Pinehurst No. 2 (2014): Mickelson’s first runner-up finish came on this course back in 1999, as Payne Stewart sank a final-hole putt to claim the title. When the tournament returned a half-dozen years later, he could only manage a T-33 result.

Chambers Bay (2015): He’s never played this one in competition, but if there’s a silver lining it’s that very few others in the field will have, either.

Oakmont CC (2016): As a young pro, Mickelson faltered to a final-round 79 that left him T-47 in 1994, but that disappointment was outdone by scores of 74-77 in 2007 which led to a missed cut.

Erin Hills (2017): See Chambers Bay.

Shinnecock Hills GC (2018): Tied for third place after each round in 1995 and just one off the lead entering Sunday, Mickelson finished in a share of fourth place with a final-round 74 as his scores progressively increased by two strokes each day. In 2004, he was in the mix until a double bogey at the 71st hole left him in second place behind Retief Goosen.
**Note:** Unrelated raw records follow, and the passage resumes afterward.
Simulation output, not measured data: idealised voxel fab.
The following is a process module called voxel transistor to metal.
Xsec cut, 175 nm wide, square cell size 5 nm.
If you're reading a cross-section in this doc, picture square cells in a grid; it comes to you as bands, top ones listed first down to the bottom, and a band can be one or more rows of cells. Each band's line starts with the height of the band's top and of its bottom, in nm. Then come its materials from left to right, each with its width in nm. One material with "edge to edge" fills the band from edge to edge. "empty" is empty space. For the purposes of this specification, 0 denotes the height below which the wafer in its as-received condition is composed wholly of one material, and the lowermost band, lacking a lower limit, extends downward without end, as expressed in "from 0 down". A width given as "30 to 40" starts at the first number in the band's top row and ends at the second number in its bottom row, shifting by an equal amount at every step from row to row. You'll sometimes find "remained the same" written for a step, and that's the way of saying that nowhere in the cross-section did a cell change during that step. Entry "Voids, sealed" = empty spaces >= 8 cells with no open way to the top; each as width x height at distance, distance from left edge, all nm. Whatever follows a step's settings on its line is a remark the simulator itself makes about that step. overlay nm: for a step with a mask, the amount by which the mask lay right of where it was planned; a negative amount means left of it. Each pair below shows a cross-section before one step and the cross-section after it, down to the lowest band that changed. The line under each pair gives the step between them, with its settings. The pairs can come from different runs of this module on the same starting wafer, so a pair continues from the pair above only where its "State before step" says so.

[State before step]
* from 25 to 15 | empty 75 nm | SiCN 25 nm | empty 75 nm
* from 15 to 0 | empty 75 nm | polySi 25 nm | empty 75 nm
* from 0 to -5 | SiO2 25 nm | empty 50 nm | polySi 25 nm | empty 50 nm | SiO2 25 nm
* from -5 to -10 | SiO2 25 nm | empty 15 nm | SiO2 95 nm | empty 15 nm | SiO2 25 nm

Pebble Beach (2019): In his pro debut at the '92 U.S. Open, he shot 68-81 here to miss the cut. Eight years later, he finished T-16 followed by a share of fourth in 2010. That doesn’t mean he hasn’t found success on the seaside links, though, four times claiming the title at the AT&T Pebble Beach National Pro-Am.

Winged Foot GC (2020): Mickelson famously flamed out on this venue in 2006, when he parlayed a one-stroke advantage going to the final hole into a one-shot loss, thanks to a wayward drive that led to double bogey. He will turn 50 just two days before the 2020 edition of the event.